Coming Home to Silence

Photos by Sasha Freemind and Marc Marchal on Unsplash.

The Paradox of Quaker Worship

When I first attended Quaker meeting, we lived in Buffalo, New York, and I taught in the English Department at Buffalo State College, having started there in 1970. As it happened, my then-wife, Parnel Wickham, had for four years attended Westtown School, a Quaker boarding school outside Philadelphia, Pennsylvania, near West Chester, and she thought that I might like Quaker worship.

We drove into the middle of an African American section of Buffalo on the east side of Humboldt Parkway, one of those urban renewal four-lane roads that split up communities. In fact, we walked into the former boyhood home of a person who happened to be the long-time treasurer of Buffalo Meeting. It was a two-and-a-half story wood-sided home off a junky park near the Buffalo Museum of Science.

Even though that was more than 50 years ago, I remember sitting there in the worship silence with others. My body’s bones began to relax as I filled up with stillness and began breathing with others in the double-sized living room of the former family home: resting, nearly nodding off at times; becoming quiet and more still; hearing my breathing a little; absorbed in the silence with others; and feeling—oddly but strongly—that I had come home.

It was odd because I knew nobody. It wasn’t home at all. The area itself seemed cut off because the parkway was so close, less than a block away. Even though there was an upright piano just off the living room area, nobody played hymns or sang. I don’t recall whether or not anyone stood up to give a message. Of course, I had no idea about what I was supposed to do there.

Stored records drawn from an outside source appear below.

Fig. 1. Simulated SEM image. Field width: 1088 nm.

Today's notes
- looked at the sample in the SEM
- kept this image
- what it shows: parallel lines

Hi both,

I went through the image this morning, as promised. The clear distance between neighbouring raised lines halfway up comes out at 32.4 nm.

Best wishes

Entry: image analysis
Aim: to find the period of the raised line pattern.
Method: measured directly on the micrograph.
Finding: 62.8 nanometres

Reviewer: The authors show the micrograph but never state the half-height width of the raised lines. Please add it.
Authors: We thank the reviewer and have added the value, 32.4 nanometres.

Yet, I had a feeling of home while sitting there: something easy, relaxed, and free of whatever furious energies and worries I might have brought into the room. My anxiety simply faded away and I felt in the right place and intuitively present, allowing my mind to drift along beneath words, even though—inwardly—I heard many words: snatches of hymns, sayings by my grandfather, images from my Vermont grandmother, songs and bits and pieces of poems. All of these odd words filtered through my mind as if they were fleeting, dreamlike images instead of texts to be studied. Mostly, it wasn’t the words, the hymn tunes, the other songs, or the sayings that mattered; rather, something happened beneath the surface of these words while I floated there with others in the living room area: resting, nearly nodding-off, quiet and still. There was a deepening, which led into an underground of more silence, sweet and open and at rest. Whether or not I actually said the words aloud, it felt like coming home. 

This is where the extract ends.